It does not help with that since the wieght can very well swing forward and backward, which rip demonstartes in the video. This is the opposite of easier "skill component" and "being safer".
>Use the relevant cues with a trap bar, and someone will be performing higher quality reps than with a barbel
You will not beacuse it is not repeatable. Your hips can be high, or low, or kinda high, your back can be vertical, horizontal etc. It is much easier to make the exact same rep over and over when the position of the hips is determined by the barbell.
>if someone just wants to get stronger without hurting themselves
See above why this is the opposite of safer. Its less stable front-to-back, the grip width is fixed and the reps will be all over the place as you tire
All of those points rip makes in the video. Have you watched it at all?
>skill component
Literally the simplest compound movement
I've only seen homosexuals and their counterparts using the trap bar. Do the guys at Westside use a trap bar?
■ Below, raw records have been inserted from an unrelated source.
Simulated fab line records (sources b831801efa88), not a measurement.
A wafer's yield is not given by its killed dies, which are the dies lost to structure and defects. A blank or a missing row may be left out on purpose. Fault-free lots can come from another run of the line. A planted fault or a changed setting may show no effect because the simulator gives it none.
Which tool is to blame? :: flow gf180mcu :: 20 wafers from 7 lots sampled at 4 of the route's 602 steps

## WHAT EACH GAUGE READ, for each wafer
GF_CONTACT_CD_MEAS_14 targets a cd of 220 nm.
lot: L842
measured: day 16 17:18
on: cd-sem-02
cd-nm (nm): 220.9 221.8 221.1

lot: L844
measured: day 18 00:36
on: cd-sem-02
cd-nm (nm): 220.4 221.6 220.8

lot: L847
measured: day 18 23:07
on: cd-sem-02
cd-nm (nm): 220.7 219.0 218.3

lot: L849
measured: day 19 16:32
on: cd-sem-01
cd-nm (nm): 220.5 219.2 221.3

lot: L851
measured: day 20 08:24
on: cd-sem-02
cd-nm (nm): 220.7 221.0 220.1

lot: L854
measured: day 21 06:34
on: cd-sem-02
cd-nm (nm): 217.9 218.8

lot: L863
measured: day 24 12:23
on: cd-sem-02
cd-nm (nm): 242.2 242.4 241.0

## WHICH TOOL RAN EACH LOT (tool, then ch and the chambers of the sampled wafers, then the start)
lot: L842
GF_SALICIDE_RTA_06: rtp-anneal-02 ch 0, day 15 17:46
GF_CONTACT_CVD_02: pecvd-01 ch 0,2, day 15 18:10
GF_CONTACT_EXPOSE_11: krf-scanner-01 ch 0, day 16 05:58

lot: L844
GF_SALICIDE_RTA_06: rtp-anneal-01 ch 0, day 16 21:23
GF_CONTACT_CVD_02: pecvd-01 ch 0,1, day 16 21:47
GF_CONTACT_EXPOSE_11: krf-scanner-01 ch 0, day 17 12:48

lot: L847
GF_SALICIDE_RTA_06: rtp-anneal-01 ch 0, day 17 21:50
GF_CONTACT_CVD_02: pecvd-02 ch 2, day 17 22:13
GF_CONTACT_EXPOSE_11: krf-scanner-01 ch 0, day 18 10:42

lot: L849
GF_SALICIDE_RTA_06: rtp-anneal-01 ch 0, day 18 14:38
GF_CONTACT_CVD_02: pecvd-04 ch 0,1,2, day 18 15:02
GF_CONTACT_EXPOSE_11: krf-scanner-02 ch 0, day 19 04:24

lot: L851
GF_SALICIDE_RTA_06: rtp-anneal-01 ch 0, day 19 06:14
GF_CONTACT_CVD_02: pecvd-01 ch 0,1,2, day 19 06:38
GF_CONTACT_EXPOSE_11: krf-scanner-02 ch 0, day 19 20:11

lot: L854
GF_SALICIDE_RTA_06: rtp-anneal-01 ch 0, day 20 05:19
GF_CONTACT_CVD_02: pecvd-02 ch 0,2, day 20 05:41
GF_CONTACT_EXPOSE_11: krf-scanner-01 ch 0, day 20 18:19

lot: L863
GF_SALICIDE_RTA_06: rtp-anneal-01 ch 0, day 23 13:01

Westside use trap bars. Pretty much everyone does say this point besides ripplebreasts and maybe actual oly lifters since non specific exercises are a wasted opportunity for skill development.
Its okay for shrug variants and farmer walks, and that's about it.
>taking advice from rippetoe on anything other than OHP and squat
please dont
>taking advice from rippetoe on anything
>please don't
fixed it for you
thank you for correcting my mistakes anon
I think it's great for farmer's walks. I love taking up the space in the back of my gym that thots use for stretching and taking pics of each other's buttholes and stomping through there with 225 pounds of weight slung from my arms.
STOMP
STOMP
STOMP
STOMP
STOMP
STOMP
And if they try to stay I just start talking to them and they leave.
Doing farmers carries with 225 lbs. DYEL for sure.
Based. I want to try it but none of the gyms I go to have one. farmer carries feel good.
Great to show off your arms too. Doing farmer carries across the gym w your arms bulging and looking amazing is basically the same as a girl having her breasts out.
I grew up in Wichita falls it's always so surreal seeing this shit
Mark Rippetoe is completely useless.